Recently, Facebook has been in dangerous waters after several U.S. and European newspapers simultaneously published articles based on internal documents released by whistleblower and former employee Frances Haugen on some controversial matters concerning the company.

The leaked documents, initially known as the "Facebook Files" and later dubbed the "Facebook Papers," detail the failures of the company's leadership to curb misinformation, hate speech and violence on the site. The situation is aggravated by Facebook's alleged knowledge of these problems, which it has failed to solve sometimes due to inertia, sometimes due to a lack of technical means, but probably, the investigation claims, due to the choice of putting profit and the pursuit of engagement before the safety and well-being of users.

For more than a decade, Facebook has pushed to become the world's dominant social network However, its efforts to keep the social media platform safe and inclusive have not kept pace with its global expansion. The documents also revealed several issues related to ASEAN countries, particularly Vietnam, Myanmar and the Philippines, where social media use has grown exponentially in recent years, as has access to mobile networks. For many people in these countries, Facebook is the only point of access to information, and many consider social media posts to be real news.

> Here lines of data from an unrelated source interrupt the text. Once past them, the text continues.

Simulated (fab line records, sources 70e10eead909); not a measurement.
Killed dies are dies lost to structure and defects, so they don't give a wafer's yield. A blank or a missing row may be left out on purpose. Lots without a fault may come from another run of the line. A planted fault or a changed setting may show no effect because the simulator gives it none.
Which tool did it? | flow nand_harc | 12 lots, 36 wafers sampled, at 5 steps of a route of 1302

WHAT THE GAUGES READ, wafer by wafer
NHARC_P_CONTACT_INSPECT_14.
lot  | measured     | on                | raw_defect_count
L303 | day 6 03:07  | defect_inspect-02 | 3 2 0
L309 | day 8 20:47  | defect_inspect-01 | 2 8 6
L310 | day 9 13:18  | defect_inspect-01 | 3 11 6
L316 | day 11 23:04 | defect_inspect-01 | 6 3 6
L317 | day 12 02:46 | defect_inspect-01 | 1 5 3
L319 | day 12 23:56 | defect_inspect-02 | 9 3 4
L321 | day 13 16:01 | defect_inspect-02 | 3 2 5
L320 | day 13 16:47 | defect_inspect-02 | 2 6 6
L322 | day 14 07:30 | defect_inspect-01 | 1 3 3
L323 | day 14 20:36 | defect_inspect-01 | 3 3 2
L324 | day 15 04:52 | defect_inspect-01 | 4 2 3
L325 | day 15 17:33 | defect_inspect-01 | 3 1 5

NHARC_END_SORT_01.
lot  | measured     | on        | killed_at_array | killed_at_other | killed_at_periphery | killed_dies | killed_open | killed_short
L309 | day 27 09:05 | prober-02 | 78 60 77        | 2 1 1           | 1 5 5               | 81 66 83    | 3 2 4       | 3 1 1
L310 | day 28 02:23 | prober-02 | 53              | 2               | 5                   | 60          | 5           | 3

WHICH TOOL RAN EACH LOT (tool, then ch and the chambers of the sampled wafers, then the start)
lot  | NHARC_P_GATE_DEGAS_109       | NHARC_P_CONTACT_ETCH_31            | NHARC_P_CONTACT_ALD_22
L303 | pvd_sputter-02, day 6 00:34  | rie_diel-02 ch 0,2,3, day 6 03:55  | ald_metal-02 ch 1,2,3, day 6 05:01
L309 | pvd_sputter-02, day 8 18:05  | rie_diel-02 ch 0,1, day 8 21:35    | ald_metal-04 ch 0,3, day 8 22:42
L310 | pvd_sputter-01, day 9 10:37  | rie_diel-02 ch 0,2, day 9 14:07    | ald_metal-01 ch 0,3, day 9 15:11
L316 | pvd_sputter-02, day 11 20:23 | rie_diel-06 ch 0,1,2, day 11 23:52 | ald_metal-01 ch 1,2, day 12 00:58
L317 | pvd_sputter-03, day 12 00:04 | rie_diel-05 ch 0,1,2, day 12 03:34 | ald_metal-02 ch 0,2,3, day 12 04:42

One of the main aspects of the investigation concerns the fact that Facebook is largely unprepared to counter misinformation outside of the United States and a few other Western countries. In fact, if we consider that, according to an internal document cited by the New York Times, 87% of the platform's resources are dedicated to fighting misinformation in the United States, the remaining 13% for the rest of the world seems a very small figure. Like other tech companies, the social networking giant uses algorithms to flag and eventually delete content deemed harmful before it quickly spreads online, but many posts are written in local languages and dialects or feature culturally specific references that the algorithms understand with extreme difficulty. For example, until 2020 the company did not have Burmese language screening algorithms, a flaw that allowed aggressive language and incitement to racial hatred to flourish on the platform. Facebook has been accused of playing a key role in spreading racial hatred against the Rohingya minority in Myanmar when the military carried out "cleansing operations" of the ethnic group, forcing 650,000 Rohingya refugees to flee to Bangladesh due to persecution.

Vietnam also found itself involved in the Facebook Papers scandal, albeit for other reasons. According to a series of internal documents that emerged during the investigation, CEO Mark Zuckerberg allegedly gave in to the Vietnamese government's demands to censor the posts of anti-government dissidents so as not to risk losing a billion dollars in annual revenue in the country, a figure estimated by an Amnesty International report. Vietnam is one of Facebook's most lucrative Asian markets, with more than 53 million active users (over half the population). According to Huynh Ngoc Chenh, an influential blogger who works on democracy and human rights issues, the Menlo Park giant "mistreated activists by eliminating free speech, turning itself into a media tool in the service of the Communist Party of Vietnam." In response, the company said that the choice to censor is justified "in order to ensure that services remain available to millions of people who rely on them every day," according to a statement provided to The Washington Post.

But it doesn't end there. Finally, scandals have also emerged about Facebook's behavior in the Philippines, where often misleading posts and content continue to fuel the popularity of controversial President Duterte. Earlier this year, an internal Facebook report identified gaps in the detection of criminal groups using the platform for human trafficking. In fact, even though the Government in Manila has a task force committed to preventing such situations, the company's platforms are being used to recruit, buy, and sell domestic workers.